I'm curious about the practical details of this. When a hen goes broody, she quits laying eggs. At that point it is too late to start collecting her eggs for hatching. Also, hens tend to share nests, so their eggs are all mixed up in one nest (or a few nests.)

Are you going to collect and mark every egg, then if a hen goes broody you can give her own eggs back to her?

Or leave all the eggs in the nests in hopes that a hen goes broody? (But she might set on old eggs, and on eggs from other hens.)

Or keep the hens in individual cages, so they cannot possibly share nests, and let the eggs build up in each nest so the hen can hatch them if she does go broody?

If they are free ranging, there is some chance of each hen choosing her own nest, then going broody and hatching her own eggs. But even then, there is a very high chance that several hens will lay eggs in the same nest.

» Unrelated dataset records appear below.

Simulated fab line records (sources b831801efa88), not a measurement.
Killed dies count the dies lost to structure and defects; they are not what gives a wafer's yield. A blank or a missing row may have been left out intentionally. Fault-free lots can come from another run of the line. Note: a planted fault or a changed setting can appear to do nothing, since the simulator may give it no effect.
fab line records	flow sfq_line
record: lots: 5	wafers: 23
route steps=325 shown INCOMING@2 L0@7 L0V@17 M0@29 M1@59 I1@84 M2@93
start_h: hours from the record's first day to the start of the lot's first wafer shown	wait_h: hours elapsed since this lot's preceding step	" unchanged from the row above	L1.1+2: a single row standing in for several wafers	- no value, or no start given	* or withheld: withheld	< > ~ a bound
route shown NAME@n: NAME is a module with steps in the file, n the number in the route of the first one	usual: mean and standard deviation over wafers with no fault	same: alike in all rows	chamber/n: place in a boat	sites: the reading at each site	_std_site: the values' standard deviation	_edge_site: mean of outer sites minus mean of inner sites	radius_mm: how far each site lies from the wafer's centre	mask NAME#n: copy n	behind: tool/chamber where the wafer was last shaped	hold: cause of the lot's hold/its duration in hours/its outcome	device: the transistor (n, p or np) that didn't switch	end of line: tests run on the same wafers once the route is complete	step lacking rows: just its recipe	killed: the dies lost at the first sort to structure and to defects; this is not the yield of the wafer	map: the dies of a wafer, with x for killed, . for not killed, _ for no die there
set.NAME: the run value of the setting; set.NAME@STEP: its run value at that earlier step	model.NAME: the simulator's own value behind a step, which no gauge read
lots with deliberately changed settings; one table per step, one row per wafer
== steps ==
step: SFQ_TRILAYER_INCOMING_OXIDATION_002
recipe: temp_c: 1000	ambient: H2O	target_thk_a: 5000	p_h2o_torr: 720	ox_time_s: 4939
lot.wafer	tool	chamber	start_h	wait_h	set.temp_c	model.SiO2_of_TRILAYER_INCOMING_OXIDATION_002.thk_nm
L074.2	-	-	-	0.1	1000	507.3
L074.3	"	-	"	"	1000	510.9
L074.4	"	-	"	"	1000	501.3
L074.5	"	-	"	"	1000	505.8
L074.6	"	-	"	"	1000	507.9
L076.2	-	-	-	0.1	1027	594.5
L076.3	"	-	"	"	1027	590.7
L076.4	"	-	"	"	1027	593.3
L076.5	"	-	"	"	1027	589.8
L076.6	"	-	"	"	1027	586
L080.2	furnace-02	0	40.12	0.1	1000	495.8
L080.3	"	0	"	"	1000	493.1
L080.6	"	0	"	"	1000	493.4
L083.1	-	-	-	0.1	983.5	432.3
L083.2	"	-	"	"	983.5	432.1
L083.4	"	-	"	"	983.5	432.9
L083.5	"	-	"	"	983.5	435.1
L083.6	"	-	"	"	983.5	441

As a practical matter, it might be easier label each hen who does go broody (maybe with a specific color of legband), and then the next time she is laying, you can collect her eggs for hatching (still need a way to be sure which eggs are hers, if the eggs all look alike). Or if enough of your flock goes broody in the spring, remove all the ones that don't (cull them or sell them or just keep them in a separate pen), and then only hatch eggs from the pen of hens that have a history of going broody.
I have an egg production pen where all hens start. If they go broody they go into breeding pen. This way only broody hens are getting bred. Non broody produce eggs only none hatched.